A responsible press criticism

“I know there is a difference between, let’s say, sound political economy scholarship that describes the structure of ownership of commercial mainstream media outlets and angry tweetstorms that denounce the corrupt MSM.”

For all the anxiety it brought, 2017 was a productive year for media and journalism scholars, journalism reviews, “future-of-the-news” experts, and everyone that is, in one way or another, taking part in media criticism writ large. The whole “fake news,” “post-truth” debacle has had at least one merit: bringing media criticism to the forefront, reinvigorating debates about the role of journalism in public life, galvanizing discussions about the failures, errors, glitches, and malfunctions — let’s be honest here, it’s rarely about the triumphs — of media in our democratic life.

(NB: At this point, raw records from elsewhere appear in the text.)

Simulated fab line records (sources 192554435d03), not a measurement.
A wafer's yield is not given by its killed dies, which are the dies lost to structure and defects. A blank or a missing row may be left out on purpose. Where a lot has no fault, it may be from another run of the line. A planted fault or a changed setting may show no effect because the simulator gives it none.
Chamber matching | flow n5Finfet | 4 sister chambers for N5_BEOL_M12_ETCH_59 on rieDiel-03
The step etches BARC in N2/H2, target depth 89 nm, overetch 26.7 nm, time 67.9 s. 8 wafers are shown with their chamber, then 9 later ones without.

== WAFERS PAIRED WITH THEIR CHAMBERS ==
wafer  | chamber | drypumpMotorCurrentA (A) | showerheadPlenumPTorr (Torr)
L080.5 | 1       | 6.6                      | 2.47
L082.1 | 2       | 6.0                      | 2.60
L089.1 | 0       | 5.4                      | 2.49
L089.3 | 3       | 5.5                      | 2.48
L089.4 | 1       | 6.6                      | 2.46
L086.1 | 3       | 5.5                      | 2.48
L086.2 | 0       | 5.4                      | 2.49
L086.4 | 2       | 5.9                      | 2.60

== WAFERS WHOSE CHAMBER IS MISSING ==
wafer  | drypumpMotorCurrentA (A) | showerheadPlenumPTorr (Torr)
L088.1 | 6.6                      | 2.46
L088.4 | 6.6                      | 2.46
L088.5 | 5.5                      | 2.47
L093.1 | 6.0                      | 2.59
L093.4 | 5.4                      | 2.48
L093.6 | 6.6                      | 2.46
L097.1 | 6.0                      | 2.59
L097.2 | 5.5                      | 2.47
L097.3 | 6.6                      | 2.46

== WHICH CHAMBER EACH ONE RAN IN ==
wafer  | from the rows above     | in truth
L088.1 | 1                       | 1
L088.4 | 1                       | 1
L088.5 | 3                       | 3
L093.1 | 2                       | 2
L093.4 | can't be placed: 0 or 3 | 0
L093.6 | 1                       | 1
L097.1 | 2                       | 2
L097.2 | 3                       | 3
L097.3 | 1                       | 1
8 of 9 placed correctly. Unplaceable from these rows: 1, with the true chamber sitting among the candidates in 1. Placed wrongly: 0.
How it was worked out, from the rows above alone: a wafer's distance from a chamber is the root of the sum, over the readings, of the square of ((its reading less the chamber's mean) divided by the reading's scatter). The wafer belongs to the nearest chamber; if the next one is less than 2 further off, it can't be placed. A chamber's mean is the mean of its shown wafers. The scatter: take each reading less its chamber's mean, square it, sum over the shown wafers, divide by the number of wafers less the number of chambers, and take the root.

As a media scholar, writing on a website that believes it needs to help journalism to figure it all out, I can only rejoice in the fact that our most important conversations are not (only) about the latest technological fads anymore, but about core issues such as media effects, democracy, power, or propaganda. Those questions matter; it’s nice to see them in the spotlight.

There is something unsettling, though, in this sudden renewed popularity of press criticism, as it reshuffles the cards in a weird way. With Donald Trump being one of the loudest megaphones of a certain press criticism — one that relentlessly attacks mainstream media as being corrupt, manipulated and manipulative — we find ourselves in a strange position when it comes to doing what we do, that is, dissecting how the news media works. There’s a fine line between efforts to describe, in realist terms, how the news industry operates (with its ideals never fully satisfied, its shortcomings and shortcuts, its influences and limitations, its ideological underpinnings and its power dynamics) and downright conspiracy theories fueled by populism and anger at the so-called media elites. I know there is a difference between, let’s say, sound political economy scholarship that describes the structure of ownership of commercial mainstream media outlets and angry tweetstorms that denounce the corrupt MSM. But that line is sometimes blurred, in the cacophony of outrage, moral panics and genuine concern that characterizes today’s press criticism.

So 2018 may be the time to figure out how to perform responsible press criticism. Press criticism that can speak to concerns about the role of media in public life, misinformation, and the interplay between media, politics, and business — but also understands that recrimination and denunciation are not enough. Press criticism that does not, however, respond to vicious attacks on press freedom by listening to the siren call of professional protectionism and self-righteousness. In other words, responsible press criticism that would try to hold the press accountable — just like any form of power — while being more than merely adversarial, vitriolic, or admonitory.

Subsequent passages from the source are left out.